Responsibility (spring), Philosophy of Law (fall): Now I know why Bob Dylan hasn’t made a significant album in thirty years. Golding is an accomplished professor and an entertaining lecturer, but he is an old man. He returned to the same ideas, the same questions, even the same self-deprecating jokes, week after week.
Latin American Literature: I forgot a lot of the Spanish words that don’t have Latin roots, but I’m still fluent. I appreciated the introductions to Borges, Márquez, Neruda, and so forth. My spring professor was an interesting person: a young, bald Basque who was so frustrated with his thesis advisor that he was considering quitting in order to become an ambulance driver. My professor in the fall really mailed it in: he was an interesting person who could have taught us more but didn’t exert the time or effort. Anyway, my Spanish minor is now complete. ¡Olé!
Probability (spring), Logic (fall): Math has been my most difficult subject since tenth grade, but here I am, one class from a minor. It gives weight to my diploma and works out the systems part of my brain. As usual, it was slow going at first, but I mastered the material in time for the final.
Chinese 1: With Spanish on the outs, I had time to pick up another language. I’ll write a piece about this later because the class has been high comedy so far. I’ve done a much better job with this language than I did with Spanish; it’s like study abroad reorganized my brain.
Social and Latin Dance: I had a crush on a dancer attended a couple great dance performances in the spring, so I signed up for fall classes in order to learn some moves. It’s certainly been worthwhile. Dancing isn’t necessary for any job, but it’s bound to introduce itself in important situations. I’d like to thank high school band for giving me the rhythm necessary to hold my own on the floor.
Chem 83: Three cheers for science! This class felt like a half-credit, but I learned a decent amount in it.
LSAT: Yes, you have enough time after LDOC to study for the June test, even if you have a full-time job. However, the curve is a little more difficult in that month: it pulled my score down three points from the raw value.
My eclectic tastes will come together some day. Hopefully.

Writing
My production was better than usual this year but still not enough. On top of my sporadic blog production, I wrote in my personal journal every day. I finally finished a collaborative story I started with my friends Jericho and Aaron ten years ago, and we feel great about the conclusion. I visited the writing Career Counselor in September. She gave me a list of websites and suggested I try to get published (helpful, huh?). I ended up making a play for the undergraduate publications, which lead to:

“Spain, Standing Still,” in Passport, the international magazine. I jumped into this group the day of the publication deadline. I wrote a piece in a couple hours, sent it in, then did a major rewrite a couple weeks later which made this one of the most legit pieces I’ve written.
“Rurouni Kenshin: Finding the Word in Unexpected Places” in Religio, the religious magazine. The theme of the issue was “Christ in Fiction and Film,” so I wrote a piece about this Japanese series’ implicit rejection of bushido in favor of a Christian ethic of forgiveness and nonviolence.
“I Almost Survived Thai Torture” in Carpe Noctem, the comedy magazine. I attempted to eat twelve large, hot, super-spicy wings in thirty minutes. Hilarity ensued. I published this piece here a few months ago.
“Tsuki,” about the challenges our changing society have caused for male identity. I submitted this to Voices, the gender publication, and haven’t heard back from them. I’m also waiting for a response from them to the stimulating discussion we all had about gender and the Ben Stiller classic “Night at the Museum.”
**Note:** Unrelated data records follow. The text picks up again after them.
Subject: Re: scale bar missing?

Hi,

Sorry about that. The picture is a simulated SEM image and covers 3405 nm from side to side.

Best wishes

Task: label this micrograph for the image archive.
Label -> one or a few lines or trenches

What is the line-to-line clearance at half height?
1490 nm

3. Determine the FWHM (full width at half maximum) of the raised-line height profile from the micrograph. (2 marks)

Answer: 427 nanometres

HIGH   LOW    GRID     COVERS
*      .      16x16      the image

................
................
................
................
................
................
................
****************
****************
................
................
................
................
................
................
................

In June, I wrote an eight page short story called “Noche de San Juan.” This night, which falls on the summer solstice, is a celebration of magic, witches, romance, and so on in Spain. We don’t have a holiday like this in America; Halloween is more a costume party than anything, sadly. I figured one big reason is that we now spend so much time inside, caught up in work, that the mystery of the outdoors is lost to us. So I wrote about an investment banker going into Central Park that night and encountering all sorts of adventures, even fighting a dragon at the end. It was a fun write, and when The Archive, the literary publication, hit its deadline, I sent them the story. I’d read past issues, and the submissions were so morose that I figured they could use a change of pace.

Then, at the recommendation of my friend Aileen, I started attending Archive board meetings and going over the submissions. As usual, sex and death were the order of the day. One of the pitfalls of young writers, in my opinion, is the attitude that to write something significant, one must write about the most significant topics. Unfortunately, that perspective glosses over 90% of life. The joylessness of the submissions was also significant. Everyone’s a critic now, even the creators. There’s a huge opening out there for artists who writers who have love in their hearts. Sure, a lot of artists pay lip service to compassion, but it comes out sounding stilted and plastic, like “All You Need is Love.” We need to reach deeper.

My story was the last prose piece to be cut. The biggest problem is that it was too long: it would have used at least ten pages of a 48-page publication. This was bound to happen, but may it be a lesson for you all: a two-page tale is much better for publication because it doesn’t require as much of a commitment from the editors. Save the ten- and twenty-pages for your anthology.

Since submissions are anonymous, I got to hear what people thought of it. Literary critics are an articulate but cold-hearted bunch, so this was interesting. Half the board loved it; another quarter were indifferent, and another quarter hated it. The former thought it was a great and funny change of pace. The other half thought it wandered, that it didn’t have a message, and that it was ludicrous for Puck to speak Spanish. I would have responded (1) everything’s there for a reason, just read more carefully; (2) I spelled it out on the last page; (3) Puck is an international fictional character, not a creation of William Shakespeare, so that is ludicrous. But I thought it would be unethical for a member of the board to defend his own work, so I stayed in my chair and listened to lines like this: “I’d like to call this guy and ask what kind of drugs he was on. I think he’s a crackhead.” “Honestly, I think this was submitted to us as a joke. If the writer were here, listening to us seriously discussing publishing this, he’d be laughing at us.” It would be petty to plot revenge against The Archive, so instead I’ll say I hope I can write something shorter in time for the spring deadline.

Sports
This was my best running year since high school. When I returned home in May, I got onto a four-days-a-week schedule, and I stuck with it even after school started. Every other day is enough to stay in shape but not enough to burn out or to justify skipping days. Consequently, my weight and cholesterol (which were feeling the pain after all that chorizo I ate in Spain) dropped to high school levels as well. I must say, aversion to fattiness is a big motivator for me.

The Colts won the Super Bowl! After twenty years of suffering for Indiana sports, somebody came through, and it feels wonderful. Any time I get down, I can remember that victory over the Patriots; the trick is remembering it. Now that I think about it, it’s a lot like my attitude toward the resurrection of Christ: when I remember that event, I forget all the pressure and sin in the world and feel only joy. But it slips my mind all the time. That’s a great reason to have holidays, I’d say. And this is getting pretty theological for the sports section of the paper.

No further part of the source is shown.